• Home
  • Blog
  • About
  • Contact
CloudAve
Software in Business. The Business of Software.
  • Business
    • Analysis
    • Entrepreneurship
    • Marketing
    • Strategy
    • Small business
  • Technology
    • Application Software
    • Infrastructure
    • Open Source
    • Mobile
    • Platforms
    • Product reviews
    • Security
  • Misc
    • Design
    • Just for fun
    • Trends & Concepts
  • Sponsors
Browse: Home / Thinking about Data Gravity

Thinking about Data Gravity

By Paul Miller on July 2, 2012

Dave McCrory introduced his idea of Data Gravity with a blog post back in 2010. The core idea was — and is — interesting, and got some traction from sites like ReadWriteWeb, ZDNet and GigaOM. More recently, Data Gravity featured in this year’s EMC World keynote.  But beyond the observation that large or valuable agglomerations of data exert a pull that tends to see them grow in size or value, what is a recognition of Data Gravity actually good for? Stefano Bertolo perhaps summed the question up best, suggesting;

@PaulMiller @adrianco @gigastacey i also think data gravity is an important idea similar in structure to Merton’s Matthew Principle

— stefano bertolo (@sclopit) June 21, 2012

(And for those who don’t know, that’s erudite Italian for the rich getting richer as the poor get poorer.)

I caught up with Dave over skype last week, just before he launched DataGravity.org and proposed a formula for getting some numbers into the discussion.
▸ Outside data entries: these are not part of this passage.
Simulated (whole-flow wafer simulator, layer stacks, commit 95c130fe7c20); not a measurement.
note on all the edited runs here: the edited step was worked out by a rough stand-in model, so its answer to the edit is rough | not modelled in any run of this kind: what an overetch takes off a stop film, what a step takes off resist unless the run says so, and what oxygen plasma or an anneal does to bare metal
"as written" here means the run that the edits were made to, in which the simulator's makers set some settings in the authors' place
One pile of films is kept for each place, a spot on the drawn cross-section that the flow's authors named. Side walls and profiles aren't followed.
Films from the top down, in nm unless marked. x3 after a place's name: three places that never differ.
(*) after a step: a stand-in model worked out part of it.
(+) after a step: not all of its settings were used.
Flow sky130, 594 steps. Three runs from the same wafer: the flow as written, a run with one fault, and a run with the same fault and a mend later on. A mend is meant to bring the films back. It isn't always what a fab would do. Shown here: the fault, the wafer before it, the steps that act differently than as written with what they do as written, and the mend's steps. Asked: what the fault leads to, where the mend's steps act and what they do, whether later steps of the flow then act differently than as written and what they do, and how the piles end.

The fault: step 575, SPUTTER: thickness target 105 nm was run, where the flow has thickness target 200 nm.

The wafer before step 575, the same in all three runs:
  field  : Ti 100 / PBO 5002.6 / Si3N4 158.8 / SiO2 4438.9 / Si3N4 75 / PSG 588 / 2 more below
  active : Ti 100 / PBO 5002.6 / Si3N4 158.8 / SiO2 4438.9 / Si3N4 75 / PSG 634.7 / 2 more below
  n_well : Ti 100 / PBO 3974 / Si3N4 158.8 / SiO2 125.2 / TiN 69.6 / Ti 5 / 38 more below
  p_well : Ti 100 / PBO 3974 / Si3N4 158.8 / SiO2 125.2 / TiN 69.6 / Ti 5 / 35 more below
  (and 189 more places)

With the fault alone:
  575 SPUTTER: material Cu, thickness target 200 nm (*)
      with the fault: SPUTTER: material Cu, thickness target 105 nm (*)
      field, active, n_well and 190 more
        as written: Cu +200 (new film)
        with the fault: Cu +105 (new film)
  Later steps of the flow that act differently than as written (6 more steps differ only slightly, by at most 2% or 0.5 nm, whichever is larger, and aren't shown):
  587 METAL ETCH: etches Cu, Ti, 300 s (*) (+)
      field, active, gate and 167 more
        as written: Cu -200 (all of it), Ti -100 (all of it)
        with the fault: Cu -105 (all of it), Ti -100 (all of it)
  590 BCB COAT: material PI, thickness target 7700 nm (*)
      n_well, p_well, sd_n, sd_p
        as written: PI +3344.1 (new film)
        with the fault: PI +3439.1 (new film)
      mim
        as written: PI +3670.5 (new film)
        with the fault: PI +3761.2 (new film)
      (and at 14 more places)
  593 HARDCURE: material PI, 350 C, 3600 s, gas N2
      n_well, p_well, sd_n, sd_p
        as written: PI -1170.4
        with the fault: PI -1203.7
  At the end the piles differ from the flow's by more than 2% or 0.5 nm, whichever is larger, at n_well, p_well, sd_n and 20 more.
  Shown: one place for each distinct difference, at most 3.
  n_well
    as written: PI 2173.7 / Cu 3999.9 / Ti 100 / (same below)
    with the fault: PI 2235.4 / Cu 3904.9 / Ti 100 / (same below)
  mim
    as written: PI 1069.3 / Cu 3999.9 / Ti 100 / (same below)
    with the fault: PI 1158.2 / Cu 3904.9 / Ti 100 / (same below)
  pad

As a concept, Data Gravity seems pretty closely associated with current enthusiasm for Big Data. And, like Big Data, the term’s real-world connotations can be unhelpful almost as often as they are helpful. Big Data is generally accepted to exhibit at least three characteristics, which are Volume, Velocity and Variety. Various other V’s, including Value, also get mentioned from time to time, but with less consistency. And yet, Big Data’s name says it’s all about size. Size (volume) matters. The speed with which data must be ingested, processed or excreted is less important. The complexity and diversity of the data doesn’t matter either. And that’s nonsense, of course. On its own, the size of a data set is neither here nor there. Coping with lots of data certainly raises some not-insignificant technical challenges, but the community is actually doing a pretty good job of coming up with technically impressive solutions. The interesting aspect of a huge data set isn’t its size, but the very different modes of working that become possible when you begin to unpick the complex interrelationships between data elements. Sometimes, Big Data is the vehicle by which enough data is gathered together about enough aspects of enough things from enough places for those interrelationships to become observable against the background noise. Other times, Big Data is the background noise, and any hope of insight is drowned beneath the unending stream of petabytes.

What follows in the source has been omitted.